There are several options to run NGS-Py in parallel, either in a shared-memory, or distributed memory paradigm.
Shared memory parallelisation
NGSolve shared memory parallelisation is based on a the task-stealing
paradigm. On entering a parallel execution block, worker threads are
created. The master thread executes the algorithm, and whenever a
parallelized function is executed, it creates tasks. The waiting
workers pick up and process these tasks. Since the threads stay alive
for a longer time, these paradigm allows to parallelize also very
small functions, practically down to the range of 10 micro seconds.

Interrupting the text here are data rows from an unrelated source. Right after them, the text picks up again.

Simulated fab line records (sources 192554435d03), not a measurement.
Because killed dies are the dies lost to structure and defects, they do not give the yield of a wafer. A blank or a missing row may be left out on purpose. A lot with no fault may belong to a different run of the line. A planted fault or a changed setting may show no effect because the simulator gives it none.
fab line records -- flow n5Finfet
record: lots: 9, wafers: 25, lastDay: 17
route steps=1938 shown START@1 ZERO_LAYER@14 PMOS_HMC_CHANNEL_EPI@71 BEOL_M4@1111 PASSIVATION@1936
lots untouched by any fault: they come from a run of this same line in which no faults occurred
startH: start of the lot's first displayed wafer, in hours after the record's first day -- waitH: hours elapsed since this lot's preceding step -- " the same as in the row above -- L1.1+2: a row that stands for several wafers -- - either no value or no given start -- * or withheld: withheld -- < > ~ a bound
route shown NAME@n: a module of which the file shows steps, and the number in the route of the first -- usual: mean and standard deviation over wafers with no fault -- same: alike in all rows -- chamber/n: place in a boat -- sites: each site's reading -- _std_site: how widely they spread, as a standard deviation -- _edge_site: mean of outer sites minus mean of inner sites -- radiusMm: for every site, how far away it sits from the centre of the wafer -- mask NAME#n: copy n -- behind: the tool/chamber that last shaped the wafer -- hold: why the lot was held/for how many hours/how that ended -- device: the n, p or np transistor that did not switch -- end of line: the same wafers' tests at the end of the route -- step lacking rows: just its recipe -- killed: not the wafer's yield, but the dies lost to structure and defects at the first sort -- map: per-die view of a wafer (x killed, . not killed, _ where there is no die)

The task parallelization is also available in NGS-Py. By the with
Taskmanager statement one creates the threads to be used in the
following code-block. At the end of the block, the threads are stopped.
with Taskmanager():
a = BilinearForm(fespace)
a += SymbolicBFI(u*v)
a.Assemble()
Here, the assembling operates in parallel. The finite element space
provides a coloring such that elements of the same color can be
processed simultaneously. Also helper functions such as sparse matrix
graph creation uses parallel loops.
The default number of threads is the (logical) number of cores.
It can be overwritten by the environment variable NGS_NUM_THREADS,
or by calling the python function
SetNumThreads ( num_threads )
Another typical example for parallel execution are equation
solvers. Here is a piece of code of the conjugate gradient solver from
NGS-Py:
with Taskmanager():
...
for it in range(maxsteps):
w.data = mat * s
wd = wdn
as_s = InnerProduct (s, w)
alpha = wd / as_s
u.data += alpha * s
d.data += (-alpha) * w
The master thread executes the algorithm. In matrix - vector product
function calls, and also in vector updates and innner products tasks
are created and picked up by workers.